When Billy Graham died at age 99 in his North Carolina home on February 21, he left behind a legacy of service to his Lord through preaching the Gospel. But according to his will, recently made public, that’s not all there is to his legacy.
Graham left some parting words and assets to his family — and some financial backing for his ministry, the Billy Graham Evangelistic Association (BGEA).
The 16-page document begins with a charge to his family members who remain.
“I ask my children and grandchildren to maintain and defend at all hazards and at any cost of personal sacrifice the blessed doctrine of complete atonement through the blood of the Lord Jesus Christ once offered, and through that alone,” he wrote.
“I urge all of you to walk with the Lord in a life of separation from the world and to keep eternal values in view.”

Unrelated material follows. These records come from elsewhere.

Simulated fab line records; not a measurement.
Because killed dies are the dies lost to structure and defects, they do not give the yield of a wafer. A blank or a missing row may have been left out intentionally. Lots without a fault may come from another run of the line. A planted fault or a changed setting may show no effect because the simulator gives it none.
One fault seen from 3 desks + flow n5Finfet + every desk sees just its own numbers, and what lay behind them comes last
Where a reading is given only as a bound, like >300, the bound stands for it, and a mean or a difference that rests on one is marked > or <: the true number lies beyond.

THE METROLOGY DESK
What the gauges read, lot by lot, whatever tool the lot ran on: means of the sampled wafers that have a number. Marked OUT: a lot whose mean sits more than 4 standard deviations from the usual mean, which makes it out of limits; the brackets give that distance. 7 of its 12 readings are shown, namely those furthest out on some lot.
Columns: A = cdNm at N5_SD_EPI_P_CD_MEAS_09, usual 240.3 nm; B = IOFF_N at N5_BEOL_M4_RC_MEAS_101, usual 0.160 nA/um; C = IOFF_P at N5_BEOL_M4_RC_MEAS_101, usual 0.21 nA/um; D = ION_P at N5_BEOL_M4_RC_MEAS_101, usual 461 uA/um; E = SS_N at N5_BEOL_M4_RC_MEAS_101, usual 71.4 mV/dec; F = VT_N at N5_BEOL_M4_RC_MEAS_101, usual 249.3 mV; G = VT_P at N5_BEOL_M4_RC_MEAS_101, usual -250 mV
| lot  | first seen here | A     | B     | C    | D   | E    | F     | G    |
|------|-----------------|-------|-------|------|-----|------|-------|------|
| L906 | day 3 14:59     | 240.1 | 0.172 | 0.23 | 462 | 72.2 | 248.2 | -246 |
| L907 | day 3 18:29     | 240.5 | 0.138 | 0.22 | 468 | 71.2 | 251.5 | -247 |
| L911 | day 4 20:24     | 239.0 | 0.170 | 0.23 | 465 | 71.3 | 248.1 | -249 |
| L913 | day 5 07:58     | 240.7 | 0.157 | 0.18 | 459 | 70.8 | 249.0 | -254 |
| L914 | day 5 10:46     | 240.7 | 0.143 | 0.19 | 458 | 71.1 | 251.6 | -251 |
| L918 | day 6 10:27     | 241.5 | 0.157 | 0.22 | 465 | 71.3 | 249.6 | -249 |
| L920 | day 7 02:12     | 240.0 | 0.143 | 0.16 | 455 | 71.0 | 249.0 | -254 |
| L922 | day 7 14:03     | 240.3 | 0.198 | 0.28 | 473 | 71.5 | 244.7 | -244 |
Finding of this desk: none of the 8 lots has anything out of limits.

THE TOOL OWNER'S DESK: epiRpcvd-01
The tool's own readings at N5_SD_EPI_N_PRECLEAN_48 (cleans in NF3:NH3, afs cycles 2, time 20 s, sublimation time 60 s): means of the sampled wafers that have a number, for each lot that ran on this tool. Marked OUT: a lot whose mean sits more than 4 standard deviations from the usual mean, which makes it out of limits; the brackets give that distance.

As a comfort to his family, he wrote: “When you read this I will be safely with Jesus in Paradise. I will be awaiting the reunion of our family in Heaven.”
Throughout the next section of the will, Graham chronicled the major points of his life — non-material blessings, such as his simple childhood on a Charlotte, N.C., dairy farm, marriage to Ruth Bell Graham, and love for their five children.
“From the beginning of our marriage, we determined that we would be tithers,” wrote Graham of his and Ruth’s financial commitment to God’s kingdom. “We determined not to be preoccupied with material things, which leads to covetousness and which the Scriptures call idolatry.”
In keeping with his commitment on earth, Graham willed 10 percent of his residuary estate — that which is left after debts, funeral expenses, death taxes, and all other claims are satisfied — to BGEA “to be used for the purposes of the Billy Graham Library Endowment.”
After the posthumous BGEA contribution, all remaining assets will be distributed equally among his five children: Virginia (“Gigi”) Graham, Anne Graham Lotz, Ruth (“Bunny”) Graham, Franklin Graham and Nelson (“Ned”) Graham.
Another beneficiary included in Graham’s will is his literary trust, which will hold the copyrights to his works.
But Graham left more than just parting words and material assets to his family and his ministry. He left behind one last charge — one last “invitation” — to anyone who has access to this public will.
“I urge all who shall read this document to read and study the Scriptures daily and to trust only in the Lord Jesus Christ for salvation,” he wrote.